The RAND Corporation was founded in 1946 in Santa Monica, California by engineers and military who worked together in World War II. RAND is often called a “think-tank”. Until 1948 project RAND was under contract to the Douglas Aircraft Company, later it became an independent non-profit organisation. The acronym stands for Research ANd Development.
For almost 60 years RAND has been analysing and dealing with the most different private and public contemporary needs of the Americans, including social or economic areas like education, poverty, crime and environment as well as national security issues.
After the so called “Sputnik Shock” RAND – at the Air Force’s urging – dealt with the development of a communication network, that could survive a possible nuclear attack from the Soviets. In 1964RAND researcher Paul Baran set the cornerstone for the technologie used for data transfer on the internet with his work on packet-switching networks called „On Distributed Communications Networks”.
Until this day data is being split up in “packets” and sent separately after this principle. About the same time his (then-unknown) colleague Donald Davies from NPL had similar thoughts and worked out the idea of sending information by splitting them into packets. Three years earlier MIT professor Leonard Kleinrock composed the theory of packet-switching ("Information Flow in Large Communication Nets") for the first time.

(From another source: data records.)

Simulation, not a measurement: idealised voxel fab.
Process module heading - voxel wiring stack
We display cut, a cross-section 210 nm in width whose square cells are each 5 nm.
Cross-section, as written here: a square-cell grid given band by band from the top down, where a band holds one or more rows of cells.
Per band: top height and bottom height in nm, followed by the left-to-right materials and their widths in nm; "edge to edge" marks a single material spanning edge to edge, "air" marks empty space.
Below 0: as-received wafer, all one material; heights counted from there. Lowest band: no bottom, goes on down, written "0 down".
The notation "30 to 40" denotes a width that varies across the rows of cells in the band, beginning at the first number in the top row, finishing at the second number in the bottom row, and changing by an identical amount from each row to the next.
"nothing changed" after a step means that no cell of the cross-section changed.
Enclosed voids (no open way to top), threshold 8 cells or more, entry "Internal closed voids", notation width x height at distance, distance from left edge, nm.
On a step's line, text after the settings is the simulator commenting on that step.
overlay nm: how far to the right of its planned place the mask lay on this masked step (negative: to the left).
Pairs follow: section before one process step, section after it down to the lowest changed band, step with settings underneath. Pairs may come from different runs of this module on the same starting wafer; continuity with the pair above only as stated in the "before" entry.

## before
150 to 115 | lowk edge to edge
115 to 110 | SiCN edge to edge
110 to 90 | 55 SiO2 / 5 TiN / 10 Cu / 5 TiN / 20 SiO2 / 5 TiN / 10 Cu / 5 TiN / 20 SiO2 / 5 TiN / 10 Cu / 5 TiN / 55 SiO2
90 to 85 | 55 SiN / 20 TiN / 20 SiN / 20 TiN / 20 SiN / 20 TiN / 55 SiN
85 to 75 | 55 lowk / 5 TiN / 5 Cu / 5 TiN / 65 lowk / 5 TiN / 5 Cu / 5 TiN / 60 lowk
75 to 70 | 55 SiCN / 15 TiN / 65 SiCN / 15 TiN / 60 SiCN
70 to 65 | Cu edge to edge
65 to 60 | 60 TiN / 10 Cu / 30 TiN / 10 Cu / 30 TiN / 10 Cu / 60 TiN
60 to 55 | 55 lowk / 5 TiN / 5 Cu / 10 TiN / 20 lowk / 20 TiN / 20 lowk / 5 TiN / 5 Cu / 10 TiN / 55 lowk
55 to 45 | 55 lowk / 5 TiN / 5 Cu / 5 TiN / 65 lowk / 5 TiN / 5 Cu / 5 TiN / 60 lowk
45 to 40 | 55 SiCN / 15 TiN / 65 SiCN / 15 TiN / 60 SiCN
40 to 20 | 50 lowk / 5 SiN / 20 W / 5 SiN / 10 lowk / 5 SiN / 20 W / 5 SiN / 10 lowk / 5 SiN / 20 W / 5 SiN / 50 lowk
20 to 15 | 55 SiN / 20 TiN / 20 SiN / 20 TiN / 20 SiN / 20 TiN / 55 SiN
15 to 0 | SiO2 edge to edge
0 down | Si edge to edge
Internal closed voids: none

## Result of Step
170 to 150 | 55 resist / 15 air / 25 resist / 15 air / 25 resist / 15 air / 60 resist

The book „A Million Random Digits with 100,000 Normal Deviates“ published by RAND in 1955, which basically consists of randomly generated numbers is probably the best known RAND publication. These representative random numbers are still being used by statisticians, physicists and market analysts to perform all kinds of calculations, since it’s still the largest book of its kind.
Today about one fourth of RAND research is dealing with national security issues.